In this work, our focus is on an "access-driven" attacker that can observe the *changes* in the target cache, via *Prime+Probe* (explained above), with the goal of inferring secrets from the victim's program. We do not focus on leakages by operations other than memory accesses such as computations in unpipelined hardware structures [40]. The leakage from such structures can be easily eliminated by constant-time programming. We do not discuss the leakage from branch prediction units either, which could be handled by a technique known as branch linearization [9] in constant-time programming.

Note that, with control flow linearization and dataflow linearization, instruction and data memory access traces are identical regardless of the secret value. As a result, no leakage can originate from memory/storage units such as TLBs, last-level caches (LLCs), and memory controllers.

Also, we assume that the attacker *cannot* distinguish accesses to the same cache line from one another. This assumption is due the fact that the cache side channel attacks are generally at the granularity of "cache lines". Some prior works [26, 51] have demonstrated that cache side channels could even be formed at smaller granularities (e.g., in the context of bank conflict-based attacks). But, such bank conflicts are not reported in newer architectures [26]. As a result, we do *not* consider bank conflict attacks in our work. Consequently, the stride of the dataflow linearization set is of the size of a cache line (64 bytes) in this paper.

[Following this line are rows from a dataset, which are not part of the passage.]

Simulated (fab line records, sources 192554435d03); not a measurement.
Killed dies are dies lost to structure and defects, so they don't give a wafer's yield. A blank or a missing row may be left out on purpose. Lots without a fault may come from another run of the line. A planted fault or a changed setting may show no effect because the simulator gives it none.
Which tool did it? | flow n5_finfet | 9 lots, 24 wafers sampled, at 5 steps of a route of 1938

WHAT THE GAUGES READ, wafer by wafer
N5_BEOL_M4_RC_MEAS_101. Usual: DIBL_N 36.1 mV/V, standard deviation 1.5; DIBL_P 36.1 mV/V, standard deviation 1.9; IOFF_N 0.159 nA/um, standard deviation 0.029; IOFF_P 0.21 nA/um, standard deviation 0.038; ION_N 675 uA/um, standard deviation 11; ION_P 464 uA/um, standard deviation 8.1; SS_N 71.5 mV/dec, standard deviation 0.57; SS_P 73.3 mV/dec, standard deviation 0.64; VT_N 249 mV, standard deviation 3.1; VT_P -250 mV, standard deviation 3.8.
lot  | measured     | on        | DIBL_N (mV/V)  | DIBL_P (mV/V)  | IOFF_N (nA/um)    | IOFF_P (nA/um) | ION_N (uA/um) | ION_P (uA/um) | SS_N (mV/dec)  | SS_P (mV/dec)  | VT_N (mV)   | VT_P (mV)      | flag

Prior research [52] has discussed that there is *no* clear "security abstraction" between software and hardware; and, this can make constant-time programming insecure. In particular, the main concern about secret-dependent memory access is "silent stores" [40].

However, if or how silent stores are implemented in modern commercial architectures is *not* publicly available at the time of this writing. Hence, in this paper, we do *not* consider the potential effects of silent stores. Since our work is based on existing constant-time programming, we leave the silent store issue to a future study.

## 3 MOTIVATION

In this section, we motivate for our proposed hardware structure for constant-time programming.

## 3.1 Performance Problem of Constant-Time Programming

Previous works [9, 21, 34, 37, 47] provide various constant-time programming tools with reasonable performance overheads. However, the focus of such prior works has been on "small" dataflow linearization sets. This is because most of the benchmark programs tested in these prior studies come from the *cryptography libraries*, which typically have look-up tables of small-to-moderate sizes. It is noticeable that not only cryptography libraries are secret sensitive, but also common processing tasks, especially in the era of cloud computing. The processing tasks, such as statistics-related programs[7] and graph processing[8], can be vulnerable to data leakage from cache side channel. We target the programs of which dataflow linearization sets are not as small as those in cryptography libraries.



Figure 2: Overhead in Histogram with various size of dataflow linearization set.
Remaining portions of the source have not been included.